It’s the Year of Soybeans at the Indiana State Fair, a theme that carries over into the so-called “signature” food. And while the little wonder certainly contributes mightily to our regional economy, the mention of it doesn’t exactly send the salivary glands into manufacturing mode.

Still, as they do each year, organizers staged a signature food competition in conjunction with The Indianapolis Star. The top five dishes are available for purchase during the fair from their respective creators. Here’s what I found as I made the rounds to each of them:

For an appetizer, I started with the Deep-fried Tofu with Dip ($3) from Ulrich Concession inside the Ball State University Ag/Hort Building. But maybe I wrote that wrong. Is there a singular for tofu? Because all I could stomach was one of the oddly textured foursome skewered on my plate. The formerly healthful non-meat—made from tofu, of course—was deep-fried in soy oil to a crunch-free consistency. The spicy dressing provided to dip couldn’t mask the fact that this is, well, tofu.
 

Dining You can trust the American Dairy Association to create a simple, delicious grilled cheese sandwich. (IBJ Photo/ Perry Reichanadter)

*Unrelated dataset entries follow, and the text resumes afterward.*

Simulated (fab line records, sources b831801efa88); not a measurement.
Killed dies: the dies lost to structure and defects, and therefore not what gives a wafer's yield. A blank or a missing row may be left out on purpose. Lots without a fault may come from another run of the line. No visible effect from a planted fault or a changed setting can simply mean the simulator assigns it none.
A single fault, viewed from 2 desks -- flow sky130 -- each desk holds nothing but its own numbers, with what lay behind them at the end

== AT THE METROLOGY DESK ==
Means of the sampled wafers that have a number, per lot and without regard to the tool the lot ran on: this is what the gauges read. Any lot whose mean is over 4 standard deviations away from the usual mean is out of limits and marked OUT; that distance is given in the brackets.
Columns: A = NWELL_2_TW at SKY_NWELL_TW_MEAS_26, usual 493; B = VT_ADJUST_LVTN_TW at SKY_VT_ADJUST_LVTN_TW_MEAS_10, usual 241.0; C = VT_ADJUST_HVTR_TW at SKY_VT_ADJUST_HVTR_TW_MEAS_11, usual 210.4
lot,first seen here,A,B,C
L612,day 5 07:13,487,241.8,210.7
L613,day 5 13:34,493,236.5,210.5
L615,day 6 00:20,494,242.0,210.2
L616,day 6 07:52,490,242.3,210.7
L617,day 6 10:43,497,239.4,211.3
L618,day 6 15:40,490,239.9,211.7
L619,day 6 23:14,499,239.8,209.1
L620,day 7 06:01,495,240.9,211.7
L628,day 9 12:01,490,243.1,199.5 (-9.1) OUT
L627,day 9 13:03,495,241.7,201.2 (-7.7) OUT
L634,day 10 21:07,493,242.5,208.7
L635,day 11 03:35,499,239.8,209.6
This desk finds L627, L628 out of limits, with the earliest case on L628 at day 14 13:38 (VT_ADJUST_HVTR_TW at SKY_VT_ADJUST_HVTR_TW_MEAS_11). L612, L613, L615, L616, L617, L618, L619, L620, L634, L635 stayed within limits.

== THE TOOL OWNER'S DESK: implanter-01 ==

Also in the skewered department, Barto’s Catering and Concessions concocted a delicious Honey Sweet Chili Garlic Soy Marinated Beef on a Stick with Sesame

Ginger Soy-infused Sauce. I just wish the guy in charge weren’t so rude about the whole thing, stating that the announced $2-per-stick price was only on Tuesdays and refusing to give the promised dipping sauce.

The American Dairy Association and the Indiana Pork Producers both strutted their stuff successfully. I was concerned when the Pepper Jack Sandwich on Sour Dough ($3) was handed to me so quickly from a warming tray at the Dairy Barn. But what I was so casually served turned out to be an ideally toasted (crunchy but not dark) sandwich of spicy melted-and-still-warm cheesiness. The soy connection is a bit of a stretch—the cheese is made with the milk of soy-fed cows—but that’s OK. Oh, and extra points for the pricing. No grilled cheese sandwich anywhere should cost more than $3.

The pork producers offer what they call a Bacon-Flavored & Fabulous Pork Burger ($5). Again, the soy-relation is tenuous—this time, the process began with soy-fed pigs. But the result, while not quite “fabulous,” is remarkably smooth, subtly (for State Fair food) flavored, and made all the better by tangy, thin barbecue sauce from Shoup’s Country Foods in Frankfort.

I almost skipped dessert, since I lean toward the non-chain offerings at the State Fair. But the powers that be awarded Baskin-Robbins a place in the pantheon for its Deep-fried Ice Cream ($5). It’s hard to argue with a dish of ice cream on a hot day at the fairgrounds, but here the crunch (fried in soy oil) and character were lacking. Perhaps I should have gone for the not-in-competition Deep-Fried Fruit instead.•

Lou Harry

__________

Next week, we return to this month’s series of reviews of new arts district eateries.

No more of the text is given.